Family in St. George

St. George is the biggest city in Southern Utah and it was the first to be pioneer in 1861. From our family, Charles Westover and families were there to begin with. Charles is the younger brother of Edwin Westover, and the 2nd son of Electa Westover.

Charles WestoverWe have been fortunate over the years to collect a lot of history about Charles and his families. He was just a teen when he crossed the plains in 1848 and he came in association with Erastus Snow, who hired him to manage his rig and help the Snow family come to Utah. (Erastus Snow, an apostle, was one very busy man and needed the help).

Charles and Erastus Snow would maintain a life long association (Erastus Snow baptized Charles Westover). After arriving in Salt Lake, Charles continued to work for the Snows until after he married Eliza Ann Haven, who he had met and fell in love with while on the trek west. Charles lived and worked with Edwin while both were in Big Cottonwood. He was called to the Cotton Mission in 1861 with hundreds of others. He appears on the original settler city map for St. George and did build a home that is now just blocks away from where he is now buried in the St. George City cemetery. Here is our video about Charles, his families, and St. George:

Charles was a farmer. He lived in St. George for several years before moving to Pinto. After about a decade he came back to St. George before settling in Washington City, which is a small city nearby. In his many years in Washington Charles remained very active in community affairs and served for a while as Bishop.

He also provided a home for his mother, Electa Westover, who established herself in the community and church. When the temple was built she would spend the remainder of her life living with Charles and his family and as a temple worker in St. George.

Charles and Eliza was the anchor of Westover family gatherings and activities in the St. George area. They held reunions, attended family temple events, weddings, baptisms and other significant occasions. When other Westovers – such as Edwin and families – traveled it was at the Charles Westover home they stayed.
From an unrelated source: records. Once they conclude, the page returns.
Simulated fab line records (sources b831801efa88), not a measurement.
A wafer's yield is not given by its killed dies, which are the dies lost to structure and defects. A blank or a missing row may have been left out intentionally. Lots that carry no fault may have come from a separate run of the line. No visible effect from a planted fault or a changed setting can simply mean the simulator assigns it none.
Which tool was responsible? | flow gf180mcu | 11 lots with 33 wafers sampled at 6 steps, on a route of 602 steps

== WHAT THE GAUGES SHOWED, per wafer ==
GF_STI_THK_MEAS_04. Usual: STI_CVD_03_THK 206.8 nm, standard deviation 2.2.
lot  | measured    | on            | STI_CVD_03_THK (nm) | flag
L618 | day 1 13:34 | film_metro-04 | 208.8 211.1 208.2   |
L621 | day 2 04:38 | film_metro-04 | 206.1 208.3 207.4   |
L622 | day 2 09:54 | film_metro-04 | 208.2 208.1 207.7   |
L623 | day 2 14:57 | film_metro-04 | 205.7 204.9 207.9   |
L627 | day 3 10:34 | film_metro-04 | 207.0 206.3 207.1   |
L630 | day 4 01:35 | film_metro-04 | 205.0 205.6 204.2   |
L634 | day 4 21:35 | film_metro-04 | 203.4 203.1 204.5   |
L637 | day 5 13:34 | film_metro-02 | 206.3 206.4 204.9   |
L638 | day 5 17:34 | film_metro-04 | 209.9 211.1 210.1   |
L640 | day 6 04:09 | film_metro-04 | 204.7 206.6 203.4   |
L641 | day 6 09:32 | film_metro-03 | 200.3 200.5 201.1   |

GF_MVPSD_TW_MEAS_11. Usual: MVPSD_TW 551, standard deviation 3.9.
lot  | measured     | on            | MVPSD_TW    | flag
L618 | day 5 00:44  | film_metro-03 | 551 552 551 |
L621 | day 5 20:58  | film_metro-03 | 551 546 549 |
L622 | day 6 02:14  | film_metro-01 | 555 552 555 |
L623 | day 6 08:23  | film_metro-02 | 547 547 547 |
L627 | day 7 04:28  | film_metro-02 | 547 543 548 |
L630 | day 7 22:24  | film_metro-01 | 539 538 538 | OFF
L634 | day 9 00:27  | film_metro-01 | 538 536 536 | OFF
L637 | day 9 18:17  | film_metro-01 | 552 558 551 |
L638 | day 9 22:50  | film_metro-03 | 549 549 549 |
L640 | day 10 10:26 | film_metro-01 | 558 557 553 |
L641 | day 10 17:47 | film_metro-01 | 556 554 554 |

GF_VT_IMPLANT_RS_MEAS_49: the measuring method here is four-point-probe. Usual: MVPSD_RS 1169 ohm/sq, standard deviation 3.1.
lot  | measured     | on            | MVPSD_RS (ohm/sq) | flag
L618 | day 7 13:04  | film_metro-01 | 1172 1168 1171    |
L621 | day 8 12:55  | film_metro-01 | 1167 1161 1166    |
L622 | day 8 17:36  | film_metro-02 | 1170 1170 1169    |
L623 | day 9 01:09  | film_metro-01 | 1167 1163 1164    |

It’s easy to say that Charles was “just a farmer”. His industry over many decades is well documented but so too is his service in church and community affairs. He fought in the Black Hawk War. He served many times moving goods from Southern Utah to Northern Utah. He went where he was asked, dug in roots, and became productive everywhere he served in Southern Utah.

Charles was a faithful foot soldier, little noted for big accomplishments. He gave up his life for the cause by being a steady steward. His family loved him and later generations have honored his goodness.

This picture of Charles and Eliza was widely published in newspapers in their last days, remember them for their pioneer contributions and longevity. At one time they were thought of as the “first married couple in Utah” (1849). They have not only their citizenship, work and service records out there but also their testimonies are written and their spiritual experiences are recorded.

Charles and Eliza

Their children went on to pioneering stories of their own, their grandchildren have preserved and added to their beautiful record.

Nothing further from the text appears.